“Brief Exposition of the Doctrines of the New Church,” and “The Intercourse between the Soul and the Body.”
“The Brief Exposition of the Doctrines of the New Church” is an exposition effected by means of comparisons between the doctrines of the New Church and those of Catholics and Protestants. The work is avowedly only a sketch, and the precursor of a larger book—“The True Christian Religion”—a work of some years, which will shortly demand our attention. The Catholic doctrinals are taken from the records of the Council of Trent; and the Protestant from the Formula Concordiæ, composed by persons attached to the Augsburg Confession. The disagreements between the tenets of the Old and New Churches are considered under twenty-five Articles, the heads of which we will condense and present to the reader.
The Churches which, by the Reformation, separated themselves from the Roman Catholic Church, differ in various points of doctrine; but they all agree in the Articles concerning a Trinity of Persons in the Godhead, original sin from Adam, imputation of the merit of Christ, and justification by faith alone. The Roman Catholics, before the Reformation, held and taught exactly the same things as the Reformed did after it, in respect to these points; only with this difference, that they conjoined faith with charity or good works.

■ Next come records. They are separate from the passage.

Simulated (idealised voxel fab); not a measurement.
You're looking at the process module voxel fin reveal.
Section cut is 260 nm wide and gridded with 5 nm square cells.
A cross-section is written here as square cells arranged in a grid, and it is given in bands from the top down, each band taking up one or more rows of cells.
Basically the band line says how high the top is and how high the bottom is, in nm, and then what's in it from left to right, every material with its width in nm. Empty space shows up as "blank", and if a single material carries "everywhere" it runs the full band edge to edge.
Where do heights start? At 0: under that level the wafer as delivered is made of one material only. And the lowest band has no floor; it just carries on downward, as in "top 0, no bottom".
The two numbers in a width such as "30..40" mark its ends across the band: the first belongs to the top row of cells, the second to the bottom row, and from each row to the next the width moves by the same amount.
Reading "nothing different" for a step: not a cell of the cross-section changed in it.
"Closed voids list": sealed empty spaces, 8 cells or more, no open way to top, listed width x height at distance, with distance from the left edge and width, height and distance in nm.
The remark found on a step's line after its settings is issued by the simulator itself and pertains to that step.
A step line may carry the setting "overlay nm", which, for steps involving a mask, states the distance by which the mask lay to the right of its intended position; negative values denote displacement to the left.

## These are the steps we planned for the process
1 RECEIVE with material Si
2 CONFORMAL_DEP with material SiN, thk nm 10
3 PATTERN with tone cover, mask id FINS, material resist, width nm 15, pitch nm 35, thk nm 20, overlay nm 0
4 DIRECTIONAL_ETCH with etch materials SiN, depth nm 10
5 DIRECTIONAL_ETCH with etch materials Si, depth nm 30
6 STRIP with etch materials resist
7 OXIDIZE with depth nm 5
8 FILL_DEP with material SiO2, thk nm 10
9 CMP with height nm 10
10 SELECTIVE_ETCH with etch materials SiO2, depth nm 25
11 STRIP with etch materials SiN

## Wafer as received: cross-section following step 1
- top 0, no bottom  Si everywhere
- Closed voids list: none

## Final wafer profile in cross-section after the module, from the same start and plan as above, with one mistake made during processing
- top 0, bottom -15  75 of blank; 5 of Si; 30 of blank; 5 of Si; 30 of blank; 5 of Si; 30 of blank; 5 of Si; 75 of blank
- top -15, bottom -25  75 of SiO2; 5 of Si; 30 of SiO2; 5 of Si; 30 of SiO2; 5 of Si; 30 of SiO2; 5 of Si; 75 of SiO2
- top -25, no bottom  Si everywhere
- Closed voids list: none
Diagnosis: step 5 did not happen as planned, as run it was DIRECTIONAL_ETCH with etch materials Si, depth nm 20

The leading Reformers, Luther, Melancthon, and Calvin, retained all the tenets concerning a Trinity of Persons in the Godhead, original sin, imputation of the merits of Christ, and justification by faith, just as they were, and had been, among the Roman Catholics; but they separated charity or good works from that faith, and declared at the same time that they were not of a saving efficacy, with a view to be totally severed from the Roman Catholics as to the very essentials of the Church, which are faith and charity. Nevertheless the leading Reformers adjoined good works, and even conjoined them to their faith, but in man as a passive subject; whereas the Roman Catholics conjoin them in man as an active subject; and notwithstanding this, there is actually a conformity between the one and the other as to faith, works, and merit.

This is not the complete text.